On June 8, 2018, I testified before the US-China Economic and Security Review Commission on “U.S. Tools to Address Chinese Market Distortions.” This was my second time testifying in the past three years. My written submission is available here. The written submissions of other speakers, including a video of the proceedings is available through this link. The presentations of my colleagues were all excellent.
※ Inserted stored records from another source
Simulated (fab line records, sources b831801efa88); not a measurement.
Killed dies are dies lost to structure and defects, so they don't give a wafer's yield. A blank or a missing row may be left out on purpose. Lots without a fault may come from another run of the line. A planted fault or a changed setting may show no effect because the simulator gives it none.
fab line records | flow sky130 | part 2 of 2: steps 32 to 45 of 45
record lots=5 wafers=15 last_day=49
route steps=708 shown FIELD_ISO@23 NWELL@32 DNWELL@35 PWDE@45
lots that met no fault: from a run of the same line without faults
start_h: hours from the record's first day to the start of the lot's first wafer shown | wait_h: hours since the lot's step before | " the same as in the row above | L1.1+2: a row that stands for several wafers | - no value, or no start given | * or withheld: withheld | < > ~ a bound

I suggested several non-tariff alternatives for dealing with IP-related concerns with China, and underscored the necessity of developing appropriate domestic government structures to engage China on technology and innovation issues. For example, the Commission seemed generally supportive of raising the diplomatic rank of USPTO attaches overseas. I also discussed the importance of data-driven analysis, including use of the case database to look at how foreigners actually fare in the courts. The Commission seemed skeptical that the data captured some of the more egregious judicial cases of foreign mistreatment, which they viewed as undercutting the credibility of the data that is being generated. In my written submission, I encouraged the Commission to consider a hearing devoted solely to transparency in the courts.
The President’s recent decision to impose tariffs on Chinese imports in response to Chinese IP practices may render many of suggestions superfluous for now. Nonetheless, I believe the increasing complexity of China’s IP and innovation environment are issues that cannot be ignored. As I noted in my written testimony:
“The US experience suggests that innovation flourishes in open ecosystems where there is a free flow of capital, talent and technology. At the same time, the US needs to address mercantilistic practices which not only pose competitive threats to the United States but can also undermine the innovative ecosystems that have driven growth in the US economy, such as exist in Silicon Valley. Any steps taken to reduce collaboration with China or any other country needs to be carefully evaluated about its potential impact on our own technological competitiveness.”
In a separate, but nonetheless related matter, I spoke at the IPBC Global 2018 Conference in San Francisco on June 12 regarding developments in IP monetization in China. Here’s a good summary of my presentation. I thought one of the more telling moments in the panel I participated in involved China’s Technology Import/Export Regulations. One lawyer acknowledged that “the regulations are stupid” and that “what we try to do is have parties to a technology transaction acknowledge that the regulations exist and agree not to enforce them.” I discussed the regulations as potential “landmines” which could be invoked at a later time by a licensee. Many licensors appeared to be unaware of these regulations.